Reality - we're not giving away FREE ipv4 addresses any more.

AWS just got 3.0.0.0/8 - I thought we'd run out? Oh wait, lots of big allocations still sitting basically unused all over the place.

Charge even $1/year and watch how much ipv4 address space frees up.

Re: Balderdash.

[jd]

Those are not new addresses, they're cohabited old addresses. Same way a block of flats is one building, not a hundred.

Re: Filler story?

[jd]

It's old, antiquated technology the libertarians and conservatives killed in the 90s.

Seems like FUD

[argStyopa]

Haven't we heard about the "impending" exhaustion of IP addresses now for what, at least a decade?

Re:golang?

[CaptainDork]

That was invented by Evonne Goolagong and, sure, her racket had a kind of "web," (sorta), but it's not blocked.

Sadly, she died.

I suspect it'll be gamers who push us to IPv6

[Solandri]

I'm seeing more and more help requests from gamers who aren't able to play a networked game because they sit behind a NATed IPv4 firewall they don't control, which blocks the ports their game needs and doesn't have UPnP enabled (for automatic port forwarding). Usually they're apartment dwellers, but a small number of them are people whose ISPs are putting them behind a NAT (i.e. the ISP has more customers than IPv4 addresses).
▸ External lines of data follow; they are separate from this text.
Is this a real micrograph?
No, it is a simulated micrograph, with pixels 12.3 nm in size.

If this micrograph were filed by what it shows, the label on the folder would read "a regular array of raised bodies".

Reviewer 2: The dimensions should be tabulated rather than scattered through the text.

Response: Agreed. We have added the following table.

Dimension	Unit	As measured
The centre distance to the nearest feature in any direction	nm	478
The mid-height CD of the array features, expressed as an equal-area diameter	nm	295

Re:I suspect it'll be gamers who push us to IPv6

[sims+2]

I kind of doubt it as the majority of games seem to be using servers now that can act as a go between to establish NAT to NAT connections.

The cell carriers have short changed their customers with IPv6.

With IPv4 on cellular you got a public IPv4 address that you could host a webcam or whatever you wanted and access it remotely with just the IP and port number.

With IPv6 on cellular they give you a IPv6 address that blocks all incoming connections so even if you know the IP address and port you still can't make the connection.

You still have to have a go between server to start the connection, just like you would if you were still using NAT'd IPv4.

I wonder how many of the wireline ISPs have done the same to their customers?

Re:2^128 != Infinitely large

[jellomizer]

I could say I remembered a time when Slashdot didn't get fixed into details of semantics. However that was never the case.
2^128 would be enough for every atom on earth to get an address. So in essence it is more then we could ever conceive of using. In terms of practicality the supply of address is so high, we can treat it like infinity

Headline Revised [Re:Infinity is larger than that]

[XXongo]

I see that /. revised the headline: when I posted that comment, the headline was "Mapping the Infinitely Large Address Space of IPv6 Networks". Now it's been revised to remove the "infinitely large" phrase: "Mapping the Spectral Landscape of IPv6 Networks." So, if it seems like the comment doesn't make sense-- that's why.

Re:2^128 != Infinitely large

[morethanapapercert]

I do remember when /. was a content aggregator. At the time, people complained that the posted articles were things they had already seen elsewhere. (quite often weeks before) There have been a few times in /. history where the staff flat out asked the users for suggestions on improving the site. One perennial suggestion was to provide meaningful, original content. This article is clearly geek worthy, whether it matters is subject to individual taste, so they are fulfilling their mission statement.